After GOP lawmakers and others refused to support her appointment, Sue Lemmo will have to wait if she's going to fill Chris Santa Maria's term.

Susan C. Lemmo, an art teacher at Curwensville Area School District since 1990, in front of her computer backdrop during an online pension board meeting in 2021.
Susan C. Lemmo, an art teacher at Curwensville Area School District since 1990, in front of her computer backdrop during an online pension board meeting in 2021.Read morePSERS

“We are more unified than people give us credit for,” Chris Santa Maria, who chairs the giant Pennsylvania Public School Employees’ Retirement System (PSERS), told his board at the start of its annual reorganization meeting Friday, with two years of investigations, investment disputes and high-level resignations and replacements behind them.

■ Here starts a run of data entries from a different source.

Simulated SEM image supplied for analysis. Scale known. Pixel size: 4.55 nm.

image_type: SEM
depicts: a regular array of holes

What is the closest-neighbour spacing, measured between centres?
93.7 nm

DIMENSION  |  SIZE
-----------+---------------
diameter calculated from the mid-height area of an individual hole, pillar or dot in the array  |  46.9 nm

Or maybe not so unified, after all.

Santa Maria, a high school government and economics teacher and former union president in Lower Merion, was reelected without opposition as chair of the 15-seat board, which has the power to set the $66 billion plan’s policy and investment agenda.

But his attempt to install a fellow union leader in the state’s largest school workers’ union as his vice chair and likely successor fell short, as members from both political parties on the board declined to support the move while three seats remain vacant.

Sue Lemmo, a retired art teacher and union officer from Curwensville, Clearfield County, was nominated as Santa Maria’s vice chair. But several of her fellow trustees objected. The former vice chairman, Rep. Francis X. Ryan (R., Lebanon), retired.

Santa Maria and Lemmo are among five members of the influential Pennsylvania State Education Association who serve as trustees on the unpaid board. Tapping another teacher to chair the board, while two trustees are still to be appointed by Gov. Josh Shapiro and one by Senate Republicans, “is inviting heightened scrutiny and potential legislative reforms of the PSERS board,” warned Kevin Busher, representing the Pennsylvania School Boards Association on the pension board.

State Treasurer Stacy Garrity said she preferred to wait until the new secretaries of Banking and Education, as well as the Senate representative, were seated.

The school boards’ rep, as well as the treasurer, and their allies, have sometimes split against teachers’ union leaders and their supporters in board discussions over investments, leadership and public disclosure in the past.

The union members generally supported PSERS’s policy of avoiding U.S. stocks since the market fell in 2008 and instead buying high-fee private investments — a policy that had the effect of shutting PSERS out of the bull market gains during the Trump and Obama years, according to their critics. Last year, the factions agreed to slowly sell the hedge funds and buy more stocks, among other changes.

The system faces a long-term gap of more than $40 billion between assets and pension liabilities, which management blames on state government for failing to fund the pensions more completely between 2001 and 2011, while critics also blame it on underperforming investments. The system is funded by more than $5 billion in annual state and local government payments, about $1 billion from teachers, and varying amounts from investment gains.

After reporting exaggerated investment returns for 2011-20, PSERS was investigated by a federal grand jury, attracted a probe by the Securities and Exchange Commission, and conducted its own internal investigation. The criminal investigation ended without charges.

At Friday’s meeting, board members including State Rep. Torren Ecker (R., Adams); former state treasurer Joseph Torsella, trustee rep for Gov. Tom Wolf; and others also declined to support Lemmo until the new members were on board.

Board members agreed to name Lemmo interim vice chair until the vacant seats are filled. Lemmo could still be elected at that time, or a new candidate could get the position.

Santa Maria confirmed the potential significance of the vote when he announced later in the meeting that he will be retiring as a teacher in June. He clarified later in an email, however, that he can, under PSERS rules, remain as chairman until his term expires in December. (The earlier version of this article said he would leave before the end of his term, whose length was misstated in an earlier statement by PSERS.)

Shapiro’s proposed appointments, who will automatically serve as PSERS trustees when they are confirmed in office, include his choice for state banking secretary, Wharton scholar and ex-Wall Street executive Sarah Hammer, and Education secretary, Khalid Mumin, a former superintendent of Lower Merion and of Reading.